Warren Tells Fed (Again): Wells Fargo CEO Has to Go

Her request follows findings of independent research tied to Tim Sloan's role in the fake-accounts scandals in 2016.

Sen. Elizabeth Warren, D-Mass. (Photo: NLJ)

Sen. Elizabeth Warren, D-Mass., is repeating her request that the Federal Reserve not lift a restriction on growth at Wells Fargo until CEO Tim Sloan is removed from his post.

She wrote a letter to Fed Chair Jerome Powell on Friday, about one week after a report by the research group Capital Form found that staff in the bank’s wholesale banking unit “routinely falsified clients’ signatures and otherwise doctored paperwork” in 2016, when Sloan was in charge of the unit and reached a legal settlement with the Office of the Comptroller of the Currency (OCC) due to violations of anti-money laundering laws.

The Feb. 14 report also concludes that Sloan led the unit “while documents were doctored by the bank to falsely represent that it was complying with the terms of that settlement,” according to Warren.

The Fed put a growth cap on the bank In February 2018. In addition, the bank must “ensure senior management’s ongoing effectiveness in managing the firm’s activities and related risks and promoting strong risk management across the firm” in order for the restriction to end.

“This latest report of Wells Fargo misconduct, if true, provides evidence the bank, under Mr. Sloan’s leadership, failed to comply with anti-money laundering laws and then falsified documents to cover up noncompliance with a government order when the company got caught,” Warren said. “The Federal Reserve should take no action to remove the growth cap until Wells Fargo replaces Mr. Sloan as CEO.”

The lawmaker made a similar request in October 2018, and about two years earlier she demanded that then-Chairman John Stumpf resign over the fake-accounts scandal.

“In Mr. Sloan’s 31 years at Wells Fargo — many of them in senior positions at the bank — he has presided over a litany of unlawful actions that reveal little to no effectiveness in managing the firm’s activities and related risks,” she added.

(Click here for A Timeline of the Wells Fargo Scandals)
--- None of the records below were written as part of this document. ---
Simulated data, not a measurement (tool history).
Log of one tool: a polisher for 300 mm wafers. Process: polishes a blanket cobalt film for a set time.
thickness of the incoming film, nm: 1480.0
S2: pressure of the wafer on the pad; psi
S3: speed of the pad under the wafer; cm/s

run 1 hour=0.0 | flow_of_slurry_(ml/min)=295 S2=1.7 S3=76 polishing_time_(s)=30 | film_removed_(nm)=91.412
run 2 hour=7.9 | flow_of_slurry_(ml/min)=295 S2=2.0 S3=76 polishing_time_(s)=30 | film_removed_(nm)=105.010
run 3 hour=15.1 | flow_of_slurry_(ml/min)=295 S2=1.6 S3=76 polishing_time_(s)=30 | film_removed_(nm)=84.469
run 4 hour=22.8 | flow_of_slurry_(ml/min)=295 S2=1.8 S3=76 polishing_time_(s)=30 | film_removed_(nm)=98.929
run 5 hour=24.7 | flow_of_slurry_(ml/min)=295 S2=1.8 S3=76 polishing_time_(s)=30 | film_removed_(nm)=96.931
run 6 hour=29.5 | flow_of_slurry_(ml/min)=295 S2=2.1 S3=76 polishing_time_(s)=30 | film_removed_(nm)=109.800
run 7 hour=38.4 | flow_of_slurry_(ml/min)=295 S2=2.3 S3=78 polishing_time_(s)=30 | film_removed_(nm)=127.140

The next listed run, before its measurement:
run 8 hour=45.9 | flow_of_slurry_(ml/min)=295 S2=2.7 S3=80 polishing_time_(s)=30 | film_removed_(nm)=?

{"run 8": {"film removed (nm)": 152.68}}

In its recent report, the Capital Forum wrote that bank employees “routinely falsified clients’ signatures and otherwise doctored paperwork in a misguided effort to satisfy anti-money laundering rules, prompting three federal agencies to consider sanctioning the bank,” citing “sources familiar with the matter.”

While the Wall Street Journal’s coverage of the scandals has highlighted bogus signatures made in 2017, the Capitol Forum says it has discovered that problems began a year earlier.

In response to the new report, the bank told the research organization: “There were no customers negatively impacted, no data left the company, and there were no products or services sold as a result of this issue … We take all issues relative to documentation very seriously.”